Because of the tilt of the earth on its axis, the position of the sun in
the sky changes from day to day throughout the year. If we took a picture
of the sun at noon regularly throughout the year we would see the sun
moving on this path – called an analemma.
On the days in its orbit when the earth is at maximum tilt towards or away
from the sun, the length of daylight is at a maximum or minimum. These
days are called solstices, and the sun will be at the top left or bottom
right of the analemma.
On the days when the earth’s tilt is perfectly sideways to the sun, the
day and night are equal in length. These are the equinoxes, and the sun
will be at a latitude-dependent position in the analemma.

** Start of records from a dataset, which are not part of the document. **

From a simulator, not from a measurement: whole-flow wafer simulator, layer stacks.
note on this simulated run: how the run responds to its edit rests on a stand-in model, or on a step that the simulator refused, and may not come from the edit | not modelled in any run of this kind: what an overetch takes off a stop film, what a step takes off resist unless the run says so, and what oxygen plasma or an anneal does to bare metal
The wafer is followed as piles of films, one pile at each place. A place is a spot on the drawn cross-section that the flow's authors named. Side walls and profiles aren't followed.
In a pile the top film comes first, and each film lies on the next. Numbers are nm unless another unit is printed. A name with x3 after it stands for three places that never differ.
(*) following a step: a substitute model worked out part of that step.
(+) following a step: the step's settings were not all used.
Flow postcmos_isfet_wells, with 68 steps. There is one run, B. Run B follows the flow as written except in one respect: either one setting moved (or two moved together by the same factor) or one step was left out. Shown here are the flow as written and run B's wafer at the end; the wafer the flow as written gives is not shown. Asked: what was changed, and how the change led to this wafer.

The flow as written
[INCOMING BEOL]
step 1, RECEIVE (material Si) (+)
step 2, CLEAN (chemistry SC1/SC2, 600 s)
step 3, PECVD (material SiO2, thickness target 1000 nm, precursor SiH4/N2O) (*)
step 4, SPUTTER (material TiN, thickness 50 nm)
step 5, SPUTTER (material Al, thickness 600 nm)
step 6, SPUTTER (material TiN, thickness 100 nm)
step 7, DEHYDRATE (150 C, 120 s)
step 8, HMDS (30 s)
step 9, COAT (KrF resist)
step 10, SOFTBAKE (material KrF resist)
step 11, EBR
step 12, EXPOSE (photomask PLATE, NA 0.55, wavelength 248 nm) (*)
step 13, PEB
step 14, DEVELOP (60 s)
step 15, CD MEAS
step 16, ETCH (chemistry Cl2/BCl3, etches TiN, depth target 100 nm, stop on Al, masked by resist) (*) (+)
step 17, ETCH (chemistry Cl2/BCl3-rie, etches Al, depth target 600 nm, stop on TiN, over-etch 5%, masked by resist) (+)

When the sun goes from one vernal equinox to the next, a tropical year has
passed. Measuring this way, gives a year that is 365 days, 5 hours, 48
minutes and 46 seconds long.
125 LuniSolar Precession
The length of a year on earth is affected by several gradual and cyclical
changes in its orbit and its tilt.
First, there is the precession of the earth’s axis. Over a period of
about 26,000 years, the earth’s axis traces out a circle in the sky. One
result of this is that the North Star changes over time. Right now the
Earth’s axis points towards Polaris. 5000 years ago the axis pointed to
a star (Thuban) in the constellation Draco.
Page 3
And 12,000 years ago the brilliant star Vega was the pole star – and
because of the 26,000-year cycle, Vega will be the pole star again in
14,000 years.
The precession of the equinoxes is caused primarily by gravitational
forces of the sun and the moon acting on the earth. While the axial tilt
is the primary cause of seasons on earth, the distance from the sun
–which changes throughout the year because of the elliptical shape of
the earth’s orbit – contributes a small bit to temperature variations
throughout the year as well.
When the axis is aligned so it points toward the Sun during perihelion,
one hemisphere will have a greater difference between the seasons while
the other hemisphere will have milder seasons. The hemisphere which is in
summer at perihelion will receive much of the corresponding increase in
solar radiation, but that same hemisphere will be in winter at aphelion
and have a colder winter. The other hemisphere will have a relatively
warmer winter and cooler summer.
When the Earth's axis is aligned such that aphelion and perihelion occur
near the equinoxes, the Northern and Southern Hemispheres will have
similar contrasts in the seasons.
At present, perihelion occurs during the Southern Hemisphere's summer, and
aphelion is reached during the southern winter. So the Southern Hemisphere
seasons are somewhat more extreme than the Northern Hemisphere seasons,
when other factors are equal. Perihelion presently occurs around January
3, while aphelion is around July 4
The International Astronomical Union recommended that the dominant
component be renamed the precession of the equator and the minor component
be renamed precession of the ecliptic, but their combination is still
named general precession. Anomalistic precession refers to the rotational
movement through space of the apsides of a celestial body's orbit.
There is also NUTATION
The plane of the Moon's orbit about the Earth rotates with respect to the
ecliptic with a period of 18.6 years. This causes the Earth to nod, a
motion that is superimposed on the LuniSolar precession.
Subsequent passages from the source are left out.